Katya is wearing a blue flight suit from the company Blue Origin

Katya Echazarreta became the first Mexican-born woman in space when she was invited to join a Blue Origin flight in 2022.

City College grad earns outstanding alumni award

February 26, 2024 | San Diego Community College District

Former San Diego City College student Katya Echazarreta, who went on to work as an electrical engineer at NASA’s Jet Propulsion Laboratory in Pasadena and later became the first Mexican-born woman in space, has been honored as one of just three people selected by the American Association of Community Colleges (AACC) as a recipient of its 2024 Outstanding Alumni Award.

Katya stands next to a large blue sign of the NASA logo
Former City College student Katya Echazarreta worked as an electrical engineer at NASA’s Jet Propulsion Laboratory.

The AACC is the primary advocacy organization for the nation’s community colleges. The association represents more than 1,000, two-year, associate degree-granting institutions and nearly 12 million students.

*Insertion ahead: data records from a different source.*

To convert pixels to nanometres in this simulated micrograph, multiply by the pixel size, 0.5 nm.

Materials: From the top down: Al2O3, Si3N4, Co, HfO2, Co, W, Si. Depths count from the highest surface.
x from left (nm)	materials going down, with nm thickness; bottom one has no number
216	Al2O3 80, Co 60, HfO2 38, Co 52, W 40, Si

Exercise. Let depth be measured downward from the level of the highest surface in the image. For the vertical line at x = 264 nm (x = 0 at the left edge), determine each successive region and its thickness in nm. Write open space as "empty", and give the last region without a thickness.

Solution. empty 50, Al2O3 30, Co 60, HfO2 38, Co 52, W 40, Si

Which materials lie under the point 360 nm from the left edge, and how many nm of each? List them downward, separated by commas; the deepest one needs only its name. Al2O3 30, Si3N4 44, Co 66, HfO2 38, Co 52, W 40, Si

The honor is the latest for the City College alumna whose accomplishments include earning the prestigious Jack Kent Cooke Undergraduate Transfer Scholarship that enabled her to attend and graduate from UCLA and securing a master’s degree in electrical engineering at Johns Hopkins University in Baltimore. Echazarreta currently serves as president at Fundación Espacial Katya Echazarreta, a nonprofit she founded to encourage and prepare young people, women and children, as well as scientists and engineers in Mexico, to develop the knowledge and skills for carrying out advanced studies in the cosmos.

“At community college, many students see the pathway to their future clearly for the first time, and their lives are transformed,” said AACC President and CEO Walter G. Bumphus. “This year, AACC will recognize three alumni who experienced that transformative power, and who, in turn, are now changing the lives of others. These outstanding alumni are truly deserving of the term ‘outstanding.’”

Echazarreta is San Diego City College. She benefited from an array of campus organizations and programs, including First Year Services, a staff of dedicated counselors, Peer Mentor Services and the college’s MESA Program, an acronym for Mathematics, Engineering, Science Achievement.

Echazarreta wasn’t even thinking about attending City College while acing her classes at Eastlake High School in Chula Vista. But a four-year degree program right out of high school was out of her family’s budget. Then she learned about City College and made what she has called the best decision of her life.

“Everything I’ve accomplished is a direct result of City College and the San Diego Community College District,” said the native of Guadalajara who moved with her family to Chula Vista when she was 7. “I would not be here today if it were not for the education and support I received at that campus.”